[ovs-dev] [PATCH v3 0/9] OVSDB Relay Service Model. (Was: OVSDB 2-Tier deployment)
Mark Gray
mark.d.gray at redhat.com
Thu Jul 15 16:45:15 UTC 2021
On 14/07/2021 14:50, Ilya Maximets wrote:
> Replication can be used to scale out read-only access to the database.
> But there are clients that are not read-only, but read-mostly.
> One of the main examples is ovn-controller that mostly monitors
> updates from the Southbound DB, but needs to claim ports by sending
> transactions that changes some database tables.
>
> Southbound database serves lots of connections: all connections
> from ovn-controllers and some service connections from cloud
> infrastructure, e.g. some OpenStack agents are monitoring updates.
> At a high scale and with a big size of the database ovsdb-server
> spends too much time processing monitor updates and it's required
> to move this load somewhere else. This patch-set aims to introduce
> required functionality to scale out read-mostly connections by
> introducing a new OVSDB 'relay' service model .
>
> In this new service model ovsdb-server connects to existing OVSDB
> server and maintains in-memory copy of the database. It serves
> read-only transactions and monitor requests by its own, but forwards
> write transactions to the relay source.
>
> Key differences from the active-backup replication:
> - support for "write" transactions.
> - no on-disk storage. (probably, faster operation)
> - support for multiple remotes (connect to the clustered db).
> - doesn't try to keep connection as long as possible, but
> faster reconnects to other remotes to avoid missing updates.
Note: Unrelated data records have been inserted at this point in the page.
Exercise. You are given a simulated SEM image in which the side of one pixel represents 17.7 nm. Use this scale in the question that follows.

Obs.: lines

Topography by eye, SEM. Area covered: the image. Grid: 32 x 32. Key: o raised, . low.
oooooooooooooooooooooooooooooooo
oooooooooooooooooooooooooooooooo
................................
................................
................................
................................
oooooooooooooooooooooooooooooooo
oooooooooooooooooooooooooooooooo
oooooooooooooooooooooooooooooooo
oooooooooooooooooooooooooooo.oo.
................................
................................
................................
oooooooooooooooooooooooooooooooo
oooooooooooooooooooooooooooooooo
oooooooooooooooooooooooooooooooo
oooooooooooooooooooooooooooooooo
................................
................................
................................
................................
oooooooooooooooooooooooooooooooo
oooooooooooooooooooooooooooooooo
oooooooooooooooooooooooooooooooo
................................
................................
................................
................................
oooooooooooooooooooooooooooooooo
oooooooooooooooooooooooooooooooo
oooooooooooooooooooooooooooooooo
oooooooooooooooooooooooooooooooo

> - No need to know the complete database schema beforehand,
> only the schema name.
> - can be used along with other standalone and clustered databases
> by the same ovsdb-server process. (doesn't turn the whole
> jsonrpc server to read-only mode)
> - supports modern version of monitors (monitor_cond_since),
> because based on ovsdb-cs.
> - could be chained, i.e. multiple relays could be connected
> one to another in a row or in a tree-like form.
>
> Bringing all above functionality to the existing active-backup
> replication doesn't look right as it will make it less reliable
> for the actual backup use case, and this also would be much
> harder from the implementation point of view, because current
> replication code is not based on ovsdb-cs or idl and all the required
> features would be likely duplicated or replication would be fully
> re-written on top of ovsdb-cs with severe modifications of the former.
>
> Relay is somewhere in the middle between active-backup replication and
> the clustered model taking a lot from both, therefore is hard to
> implement on top of any of them.
>
> To run ovsdb-server in relay mode, user need to simply run:
>
> ovsdb-server --remote=punix:db.sock relay:<schema-name>:<remotes>
>
> e.g.
>
> ovsdb-server --remote=punix:db.sock relay:OVN_Southbound:tcp:127.0.0.1:6642
>
> More details and examples in the documentation in the last patch
> of the series.
>
> I actually tried to implement transaction forwarding on top of
> active-backup replication in v1 of this seies, but it required
> a lot of tricky changes, including schema format changes in order
> to bring required information to the end clients, so I decided
> to fully rewrite the functionality in v2 with a different approach.
>
>
> Testing
> =======
>
> Some scale tests were performed with OVSDB Relays that mimics OVN
> workloads with ovn-kubernetes.
> Tests performed with ovn-heater (https://github.com/dceara/ovn-heater)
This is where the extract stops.